A Boston mobster in prison on a life sentence is suspected by local police to have been involved in the suspected murder of Whitey Bulger Tuesday, according to local reports.

Fotios "Freddy" Geas, 51, also from the Boston area, was reported by the Boston Globe as being a part of an operation targeting Bulger, though the paper did not detail if he was responsible for planning or physically carrying out the attack in which four men are believed to have brutally beaten Bulger to death in his wheelchair at a West Virginia prison.

Geas grew up in Springfield, Mass., and was sentenced to federal prison in 2009 for his role in the assassination of mob boss, Adolfo "Big Al" Bruno, the murder of Gary Westerman, and the failed murder attempt of Frank Dabado.

Following Bruno's murder, the man who was sent to carry it out and another man who had ordered Geas to find someone to do it both testified against him in court.
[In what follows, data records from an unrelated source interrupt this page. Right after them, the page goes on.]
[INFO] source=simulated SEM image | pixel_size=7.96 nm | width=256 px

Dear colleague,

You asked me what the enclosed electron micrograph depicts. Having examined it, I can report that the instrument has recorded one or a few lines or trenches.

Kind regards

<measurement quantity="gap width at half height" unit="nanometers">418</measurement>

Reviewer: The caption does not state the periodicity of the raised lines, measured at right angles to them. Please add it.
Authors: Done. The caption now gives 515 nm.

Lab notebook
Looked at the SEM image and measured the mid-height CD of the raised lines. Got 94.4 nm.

Ted McDonough, who once worked as a private investigator for Geas, said the man "hated rats," or people who snitched on their fellow comrades.

“Freddy hated rats,” McDonough told the Boston Globe. “Freddy hated guys who abused women. Whitey was a rat who killed women. It’s probably that simple."

David Hoose, the lawyer who represented Geas during his trial, agreed his former client "wouldn't rat on anybody" and "had no respect for anyone who would."

Geas was serving his time at the Hazelton federal prison in Bruceton Mills, W. Va., where Bulger had just been transferred from a Florida prison.

Bulger had been serving two life sentences for 11 murders. He was on the FBI's most-wanted list for more than a decade and was captured in 2011. He was also a secret informant to the FBI.

McDonough said if Geas was responsible for Bulger's death, it could improve his status in the mob scene despite his being behind bars.